Where a few months ago Sarajevans stood in line to receive shipments of humanitarian aid, they are now lining up for something else - True Red, Jamaican Blue, and Absolute Rose.
Yves Rocher, a French cosmetics chain, has opened in Sarajevo and is doing a brisk business in avocado body lotions, citron-scented soaps, lavender foot deodorant, musky Aztec perfume, and a palette of lipsticks, eyeliners, nail polish, and rouge.
"I am really happy we have something like this in Sarajevo. It is a kind of a gift to Sarajevo," says Tatanya Ilic, a Bosnian shopper who works as an administrative assistant at the Canadian Embassy.

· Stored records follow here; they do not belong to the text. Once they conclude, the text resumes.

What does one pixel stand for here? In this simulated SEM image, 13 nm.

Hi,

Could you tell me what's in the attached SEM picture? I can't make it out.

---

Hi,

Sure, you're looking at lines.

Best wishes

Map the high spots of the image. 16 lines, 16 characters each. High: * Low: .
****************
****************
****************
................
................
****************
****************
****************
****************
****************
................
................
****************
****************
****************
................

While many of the neighboring stores feature frumpy fronts, the French perfumery offers delicious packaging, strategic marketing, and a pleasant, open atmosphere. To Western eyes, it looks "normal" - to Sarajevan eyes, miraculous.
Yves Rocher is one of a new crop of businesses transforming Sarajevo's streets from sniper alleys to shopping avenues. Down the street, the overnight package delivery service DHL has hung out its sign on its new offices. To Sarajevans, the arrival of DHL spells the end of isolation from the world.
And a joint venture is working on plans to launch a small fleet of passenger and cargo planes into the skies in June. If it succeeds, Air Bosna will usher in the first commercial passenger service to Sarajevo since the war began in 1992.
Cellular phone service is also coming to the Bosnian capital perhaps as early as August.
With the arrival of new businesses, Sarajevo is undergoing a postwar facelift. On the highway running from the airport to downtown, which used to be the Sarajevo front line, workers interrupt traffic to paint lane markers and fill potholes.
Last month, when sniper barriers in the city were dismantled overnight, Sarajevans walked in a daze the next morning, wondering at first what had changed. Taxi drivers slowed down to look. Last week, the Hotel Bosnia was covered by scaffolding, part of a refurbishing project. A dreaded Bosnian Serb checkpoint near the airport has been transformed into an Esso gas station.
Sarajevo in May is an enchanted city, overgrown with new green foliage and lilac trees that do much to cover up the architectural scars of war. Sooty gray streets have been brought to life by outdoor cafes. In a city that has no money to spend on street lights, sunlight that spills past 8 p.m. expands the mental horizons of the town.
While the flaws in the Dayton peace accord continue to be exposed, the cease-fire that it has produced has brought genuine hope to Bosnians.
Bosnia has serious economic problems, including 70 percent unemployment and 300,000 former soldiers looking for work. Accompanying the lilac-filled, Mediterranean atmosphere of Sarajevo these days is a rise in street crime, not all of it "ethnically" motivated. Shots were fired and grenades exploded in the suburb of Dobrinja over the weekend.
Despite these troubles, Sarajevo this spring offers a taste of what the city could be like if peace lasts. "The city looks so beautiful. I forgot how beautiful Sarajevo is, especially at night," says Ms. Ilic, the young administrative assistant.